Home Sweet Home

01 May 2017

Sue Knight and Natalie Iceton provide guidance on the importance of considering the family home when estate planning

Key Points

What is the issue?

The family home is a valuable asset and one that is often overlooked in estate planning.

What does it mean to me?

When advising families the family home should be considered as overlooking it may lead to unexpected IHT liabilities.

What can I take away?

An overview of the planning available for the family home.

For many the family home will be a valuable, if not the most valuable, asset that they own. However, often the family home is the last asset to be considered when it comes to inheritance tax (IHT) planning.

The reason is partly the pre-owned assets tax anti-avoidance legislation that was effective from 6 April 2005 largely in order to combat the proliferation of IHT planning based on the Ingram and Eversden cases, and the home loan scheme double trust planning. There are also the gifts with reservation of benefit (GROB) rules as well as capital gains tax (CGT), income tax and stamp duty land tax (SDLT) implications.

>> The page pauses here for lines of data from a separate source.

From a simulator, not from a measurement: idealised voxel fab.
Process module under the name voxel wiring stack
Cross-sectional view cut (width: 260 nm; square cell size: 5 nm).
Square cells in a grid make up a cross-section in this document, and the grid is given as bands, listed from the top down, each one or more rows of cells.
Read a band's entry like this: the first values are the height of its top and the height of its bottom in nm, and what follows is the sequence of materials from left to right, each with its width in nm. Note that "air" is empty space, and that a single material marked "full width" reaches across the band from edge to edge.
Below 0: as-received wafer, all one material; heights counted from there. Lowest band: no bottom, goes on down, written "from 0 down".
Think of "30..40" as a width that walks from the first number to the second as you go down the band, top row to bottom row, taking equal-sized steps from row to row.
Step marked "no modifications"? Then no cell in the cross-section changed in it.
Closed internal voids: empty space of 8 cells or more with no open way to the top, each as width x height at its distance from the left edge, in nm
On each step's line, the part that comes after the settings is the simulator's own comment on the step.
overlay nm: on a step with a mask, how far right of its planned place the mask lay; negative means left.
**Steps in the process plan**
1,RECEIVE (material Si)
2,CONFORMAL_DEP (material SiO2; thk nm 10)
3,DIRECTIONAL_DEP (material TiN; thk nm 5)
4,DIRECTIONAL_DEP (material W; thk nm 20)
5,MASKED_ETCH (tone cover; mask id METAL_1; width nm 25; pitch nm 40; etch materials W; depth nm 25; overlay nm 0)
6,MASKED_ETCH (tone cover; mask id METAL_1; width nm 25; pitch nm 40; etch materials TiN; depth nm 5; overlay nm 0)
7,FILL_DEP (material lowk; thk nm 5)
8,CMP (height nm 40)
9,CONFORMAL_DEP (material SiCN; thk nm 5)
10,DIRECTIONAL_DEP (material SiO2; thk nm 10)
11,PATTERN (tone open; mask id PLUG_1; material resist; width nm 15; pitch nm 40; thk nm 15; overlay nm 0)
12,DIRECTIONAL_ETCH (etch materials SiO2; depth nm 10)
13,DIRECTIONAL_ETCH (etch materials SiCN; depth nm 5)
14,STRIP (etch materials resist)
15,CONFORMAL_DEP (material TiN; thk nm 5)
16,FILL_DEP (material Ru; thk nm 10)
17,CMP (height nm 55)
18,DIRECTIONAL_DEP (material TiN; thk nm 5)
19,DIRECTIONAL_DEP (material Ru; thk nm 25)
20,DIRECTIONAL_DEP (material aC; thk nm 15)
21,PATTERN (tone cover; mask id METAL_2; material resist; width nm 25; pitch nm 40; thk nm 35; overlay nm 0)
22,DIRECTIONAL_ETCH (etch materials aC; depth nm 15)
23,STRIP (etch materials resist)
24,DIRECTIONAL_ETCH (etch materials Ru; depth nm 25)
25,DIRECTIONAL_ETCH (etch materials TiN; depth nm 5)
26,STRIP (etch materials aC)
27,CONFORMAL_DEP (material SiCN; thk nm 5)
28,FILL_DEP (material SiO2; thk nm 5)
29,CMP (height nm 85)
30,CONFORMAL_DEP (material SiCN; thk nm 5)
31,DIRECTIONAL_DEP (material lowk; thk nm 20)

Another important factor is that the family home is often an asset to which the occupants have formed a close emotional attachment. Any planning needs to be practical and sensible.

Double trust schemes

Readers with clients that implemented IHT planning, e.g. the home loan double trust planning, may be considering their options. One option is to wait for a case to go to Tribunal. Even if this does happen it may not resolve all the technical issues as different variants of the planning were implemented. If the clients are still alive there is an opportunity, circumstances depending, to unwind. Any unwind will need to be considered carefully including IHT, CGT and SDLT implications, as there is no one size fits all solution.

For taxpayers with no current planning in place, there remain a number of options to mitigate IHT on their home, which we consider below.

Simple makes sense

It is often easy to overlook the benefits derived from basic planning points. An example of this is the residence nil rate band (RNRB) which is being introduced from 6 April 2017 found in IHTA 1984 s 8D et seq. This additional nil rate band is available to set against the value of residential property on death when it is passed to lineal descendants (children, grandchildren etc.) and means that for an individual their total nil rate band could be £425,000 in 2017/18 increasing to £500,000 in 2020/21. Any unused RNRB not used on the first death is carried forward to be added to the spouse’s residential nil rate band on their death. There is a tapering of the relief for estates valued at over £2 million. However one can imagine how beneficial this additional relief will be for couples with moderately valued properties. It is not available to set against lifetime gifts. Therefore if an individual gifts their home away in their lifetime but dies within seven years the benefit of the RNRB will be lost. For those who sell or downsize their homes after 8 July 2015 the RNRB will still be available where the higher value is still included in their estate and is inherited by a lineal descendant.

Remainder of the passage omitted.